National logistics and freight consolidators. Irving's direct adjacency to Dallas/Fort Worth International Airport makes its transportation and warehouse operators attractive to out-of-state strategic buyers seeking operational scale in one of the country's highest-volume freight markets. These acquirers typically move fast once they identify a target, but they conduct deep due diligence on fleet assets, DOT compliance records, and lease terms — so operational tidiness matters as much as revenue.

Choosing a Broker

Start with the non-negotiable: verify that any broker you consider holds an active Texas real estate broker license issued by TREC. Because most Irving business sales involve a commercial lease transfer, TRELA requires it. You can confirm license status directly through TREC's public lookup. A broker who cannot produce an active TREC license is operating outside state law the moment a lease assignment enters the transaction.

Beyond licensure, prioritize brokers with demonstrated experience in the Las Colinas corporate market specifically. Selling a professional services firm or engineering support company to a strategic acquirer requires different positioning — financial recast methodology, deal structure, and buyer outreach — than selling a Main Street retail business. Ask candidates to describe closed transactions in the $1M–$10M range within the Irving or DFW corporate corridor. Vague answers are a red flag.

Ask directly about buyer database reach. The most active acquirers in this market include national logistics consolidators targeting DFW Airport-adjacent operators and financial services executives evaluating owner-operator opportunities. A broker whose network stops at local buyers will underserve you.

TABB (Texas Association of Business Brokers) membership signals that a broker has opted into Texas-specific professional standards and ethical guidelines — particularly relevant for confidentiality practices in a market as networked as Las Colinas. IBBA membership and a Certified Business Intermediary (CBI) designation indicate broader professional commitment to deal ethics and structured process.

Finally, press hard on confidentiality protocol. Ask exactly how the broker handles initial buyer outreach, when the business name is disclosed, and how NDA compliance is tracked. In Las Colinas, where vendors and employees from competing firms share office parks and industry events, a procedural gap in confidentiality can damage a deal before it closes.

Fees & Engagement

Broker compensation in the Irving market generally follows a success-fee structure. For deals under $1M — common in retail and food-service businesses along Irving's commercial corridors — expect fees in the 8–12% range. For mid-market transactions in the $1M–$5M range, which are typical among Las Colinas professional services, engineering support, and corporate-services firms, fees commonly step down to 4–8%. These are market norms, not guarantees; actual terms vary by broker, deal complexity, and perceived marketability.

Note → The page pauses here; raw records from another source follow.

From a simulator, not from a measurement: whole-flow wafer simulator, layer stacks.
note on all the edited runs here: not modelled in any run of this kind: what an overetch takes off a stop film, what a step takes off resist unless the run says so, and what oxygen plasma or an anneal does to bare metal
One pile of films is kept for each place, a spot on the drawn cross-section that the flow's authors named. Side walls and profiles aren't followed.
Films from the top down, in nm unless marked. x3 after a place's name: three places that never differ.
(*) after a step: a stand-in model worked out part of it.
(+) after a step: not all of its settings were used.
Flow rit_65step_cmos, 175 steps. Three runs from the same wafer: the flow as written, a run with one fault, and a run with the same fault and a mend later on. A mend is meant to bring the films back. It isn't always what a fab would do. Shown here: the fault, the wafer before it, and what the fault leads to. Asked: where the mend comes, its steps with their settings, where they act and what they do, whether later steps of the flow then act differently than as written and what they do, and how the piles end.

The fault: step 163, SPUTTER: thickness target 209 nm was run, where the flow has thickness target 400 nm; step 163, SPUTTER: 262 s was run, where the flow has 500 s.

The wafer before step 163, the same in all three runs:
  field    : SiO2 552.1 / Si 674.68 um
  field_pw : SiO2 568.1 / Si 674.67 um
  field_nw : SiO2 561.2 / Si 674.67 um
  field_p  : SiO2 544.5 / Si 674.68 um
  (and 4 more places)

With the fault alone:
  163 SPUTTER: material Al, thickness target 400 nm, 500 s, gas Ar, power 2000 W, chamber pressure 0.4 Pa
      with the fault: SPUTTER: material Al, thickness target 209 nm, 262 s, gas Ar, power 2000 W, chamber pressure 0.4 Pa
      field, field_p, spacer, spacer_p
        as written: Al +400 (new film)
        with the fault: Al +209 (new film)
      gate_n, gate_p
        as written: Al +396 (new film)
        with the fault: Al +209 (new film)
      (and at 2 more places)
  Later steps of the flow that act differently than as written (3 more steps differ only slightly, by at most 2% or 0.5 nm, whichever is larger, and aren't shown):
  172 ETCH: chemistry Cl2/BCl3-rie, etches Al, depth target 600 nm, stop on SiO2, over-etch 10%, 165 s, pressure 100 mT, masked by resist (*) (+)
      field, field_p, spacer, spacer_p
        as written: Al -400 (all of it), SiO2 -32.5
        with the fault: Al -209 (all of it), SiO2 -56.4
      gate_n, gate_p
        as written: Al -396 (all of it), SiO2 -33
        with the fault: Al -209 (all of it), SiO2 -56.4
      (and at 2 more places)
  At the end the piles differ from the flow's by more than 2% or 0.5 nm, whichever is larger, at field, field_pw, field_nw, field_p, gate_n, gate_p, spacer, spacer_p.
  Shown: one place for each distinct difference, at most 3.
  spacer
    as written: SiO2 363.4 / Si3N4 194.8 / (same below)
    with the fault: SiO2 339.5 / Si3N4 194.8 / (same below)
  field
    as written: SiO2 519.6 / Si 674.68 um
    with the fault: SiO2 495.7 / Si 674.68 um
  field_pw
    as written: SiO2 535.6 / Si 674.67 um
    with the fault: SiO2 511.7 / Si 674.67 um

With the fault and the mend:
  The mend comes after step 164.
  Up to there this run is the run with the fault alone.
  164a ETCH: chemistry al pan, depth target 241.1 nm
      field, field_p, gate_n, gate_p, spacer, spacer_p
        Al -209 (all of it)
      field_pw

Many brokers serving the Las Colinas market charge an upfront engagement or valuation fee, often in the $1,500–$5,000 range. Firms with complex financials — particularly engineering or specialty-services businesses with project-based revenue — may require detailed financial recasting before a defensible asking price can be set. That work costs time and expertise, and the engagement fee reflects it.

For logistics and transportation businesses near DFW Airport, expect higher due-diligence costs. Fleet asset appraisals, DOT compliance reviews, and commercial lease assignments add steps that extend timelines and may increase total transaction costs beyond the headline success fee.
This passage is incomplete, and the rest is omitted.